Building on my previous post about upcoming proposed cyber legislation, a couple of other articles appeared in the past couple of days that discuss the smaller likelihood of passing the bills because lawmakers are spooked that they may face another SOPA-style backlash. 

From Mashable: Could CISCPA become the SOPA (the fourth bill I summarized, which I won’t summarize here):

A bill introduced to the House of Representatives late last year could become the centerpiece of the next SOPA-style struggle between the tech community and Washington, D.C.

The bill already has over 100 co-sponsors and the backing of some of Silicon Valley’s most prominent companies, including Microsoft and Facebook — support which SOPA never enjoyed.

It’s called the Cyber Intelligence Sharing and Protection Act (or CISPA, for short). CISPA would alter the existing National Security Act of 1947 to allow private businesses and the government to share information about cyberthreats — including “efforts to degrade, disrupt or destroy” vital networks or “threat or misappropriation” of information owned by the government or private businesses, such as intellectual property.

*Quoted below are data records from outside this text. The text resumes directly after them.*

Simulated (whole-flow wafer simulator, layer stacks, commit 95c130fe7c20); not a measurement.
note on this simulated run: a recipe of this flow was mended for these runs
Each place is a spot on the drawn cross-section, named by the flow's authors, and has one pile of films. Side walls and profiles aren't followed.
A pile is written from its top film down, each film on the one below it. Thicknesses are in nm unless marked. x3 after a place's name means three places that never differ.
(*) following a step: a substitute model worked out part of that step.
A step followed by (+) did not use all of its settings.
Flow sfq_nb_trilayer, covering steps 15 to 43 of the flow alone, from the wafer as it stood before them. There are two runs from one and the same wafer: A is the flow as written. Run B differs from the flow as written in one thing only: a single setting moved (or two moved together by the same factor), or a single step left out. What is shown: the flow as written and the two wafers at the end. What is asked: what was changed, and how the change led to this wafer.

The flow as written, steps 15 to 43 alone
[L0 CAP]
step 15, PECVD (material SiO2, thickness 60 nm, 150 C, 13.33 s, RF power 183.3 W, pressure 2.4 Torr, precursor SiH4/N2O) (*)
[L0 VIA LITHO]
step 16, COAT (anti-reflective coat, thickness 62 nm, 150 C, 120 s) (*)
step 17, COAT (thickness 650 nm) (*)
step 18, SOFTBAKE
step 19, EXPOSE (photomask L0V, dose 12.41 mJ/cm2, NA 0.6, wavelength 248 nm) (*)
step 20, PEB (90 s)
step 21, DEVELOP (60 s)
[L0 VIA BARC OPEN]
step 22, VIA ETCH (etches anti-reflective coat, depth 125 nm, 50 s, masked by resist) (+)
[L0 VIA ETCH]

To ensure that business-government information sharing happens on a two-way basis, CISPA requires the Director of National Intelligence to set up ways for the intelligence community to pass along threat information to private companies and make sure they actually go ahead and do that. To prevent sensitive information from being shared willy-nilly, CISPA requires that any recipient of such threat reports have a security clearance and a valid need for the information.

Finally, CISPA allows third-party cybersecurity firms (which provide cyber protection to the government and private businesses) to “use cybersecurity systems to identify and obtain cyber threat information in order to protect the rights and property” of their clients. They’re also allowed to share that information with any other business or government department, provided their client gives them permission to do so.

As long as a cybersecurity firm acts in “good faith” according to these stipulations, it’s immune to civil or criminal lawsuits regarding information sharing.

The Electronic Frontier Foundation, a digital rights advocacy group, feels differently.

According to the EFF, the language in CISPA is worded so broadly that it could be interpreted to allow Internet Service Providers (ISPs) and companies such as Google and Facebook to intercept your messages and transmit them to the government.

They also warn that CISPA could be used as a blunt instrument against copyright infringement, similar to concerns about SOPA. Finally, they’d rather not see the Director of National Intelligence in charge of information sharing — they feel a civilian position would provide for more transparency and accountability.

“The idea is to facilitate detection of and defense against a serious cyber threat, but the definitions in the bill go well beyond that,” said the EFF in a blog post. “The language is so broad it could be used as a blunt instrument to attack websites like The Pirate Bay or WikiLeaks.”


This is echoed in an from Roll Call: Cybersecurity Bill Faces Tough Odds:

After last year’s intense debate of an anti-piracy bill, any legislation dealing with Internet security faces an uphill climb.

That point was made clear today by House Intelligence Chairman Mike Rogers, who was careful to point out differences between his bipartisan cybersecurity legislation and last year’s failed online piracy bill that was crushed after an all-out lobbying campaign from Internet companies and users.

“Apples and oranges,” the Michigan Republican told reporters in a conference call today when asked whether his legislation, which encourages private companies and the federal government to share information related to cybersecurity threats, might face a similarly grim fate as the Stop Online Piracy Act that was killed last year.

But after the SOPA mess, one telecom lobbyist said: “There’s a fear about any Internet bills now. Barring the worst with a real cyber threat, I don’t see how it can move.”

On the one hand, there’s paranoia from the EFF about privacy rights.  And on the other hand, there’s paranoia from telecoms company that they’re trying to back door another bill.  And on the other other hand, there’s skepticism from other government departments:

Sources say that Democrats on the House Homeland Security Committee are largely opposed. Ranking member Bennie Thompson (D-Miss.) said in a statement that “while promoting information sharing on cyber threats is urgently needed, I am concerned about the approach taken in the Rogers bill, as approved by the Intelligence Committee, and its potential implications on Americans’ privacy and civil liberties.”

Are Democrats on the House Homeland Security Committee really concerned about Americans’ privacy or civil liberties?  Or are they trying to push their own bill, the PrECIST Act, which is run under the authority of the Department of Homeland Security whereas CISPA is run under the NSA, which reports to the Department of Defense?

Cyber command reports to the NSA, not DHS.  It’s no surprise that we are seeing turf wars and “concerns about privacy.”  It’d be a lot more believable if the DHS didn’t have their own legislation.